What is Bayes’ theorem?

Bayes’ theorem allows you switch the order of conditional probabilities
- If you know $P (B)$ , $P (B')$ and $P (A | B)$ then Bayes’ theorem allows you to find $P (B | A)$
Essentially if you have a tree diagram you will already know the conditional probabilities of the second branches
- Bayes’ theorem allows you to find the conditional probabilities if you switch the order of the events
For any two events A and B Bayes’ theorem states:

$P (B | A) = \frac{P (B) P (A | B)}{P (B) P (A | B) + P (B') P (A | B')}$
- This is given in the exam formula booklet
- This formula is derived using the formulae:
  - $P (B| A) = \frac{P (B \cap A)}{P (A)}$
  - $P (A) = P (B \cap A) + P (B' \cap A)$
  - $P (B \cap A) = P (B) P (A| B)$ and $P (B' \cap A) = P (B') P (A| B')$
Bayes’ theorem can be extended to mutually exclusive events B₁, B₂, ..., B_n and any other event A
- In your exam you will have a maximum of three mutually exclusive events
  
  $P (B_{i} | A) = \frac{P (B_{i}) P (A | B_{i})}{P (B_{1}) P (A | B_{1}) + P (B_{2}) P (A | B_{2}) + P (B_{3}) P (A | B_{3})}$
  - This is given in the exam formula booklet

How do I calculate conditional probabilities using Bayes’ theorem?

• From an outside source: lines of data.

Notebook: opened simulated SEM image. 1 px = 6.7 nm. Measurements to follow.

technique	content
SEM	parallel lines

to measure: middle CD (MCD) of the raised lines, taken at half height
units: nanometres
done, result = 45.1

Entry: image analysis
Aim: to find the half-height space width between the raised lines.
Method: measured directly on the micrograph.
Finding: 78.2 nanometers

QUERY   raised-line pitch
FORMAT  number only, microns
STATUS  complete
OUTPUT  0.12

Start by drawing a tree diagram
- Label B₁& B₂ (& B₃ if necessary) on the first set of branches
- Label A & A’ on the second set of branches
The questions will give you enough information to label the probabilities on this tree
Identify the probabilities needed to use Bayes’ theorem
- The probabilities will come in pairs: $P (B_{i})$ and $P (A | B_{i})$

Probability tree diagram with first set of branches splitting to B1, B2, B3. From each of B1, B2 and B3 a second set of branches splits to A and A'. Probabilities are shown along the first set of branches, and conditional probabilities along the second set of branches. The Bayes' Theorem equation for P(Bi|A) is shown, with text explaining that the denominator stays constant as i changes.

Examiner Tips and Tricks

In an exam you are less likely to make a mistake when using the formula if you draw a tree diagram first.

Worked Example

Lucy is doing a quiz. For each question there’s a 45% chance that it is about music, 30% chance that it is about TV and 25% chance that it is about literature. The probability that Lucy answers a question correctly is 0.6 for music, 0.95 for TV and 0.4 for literature.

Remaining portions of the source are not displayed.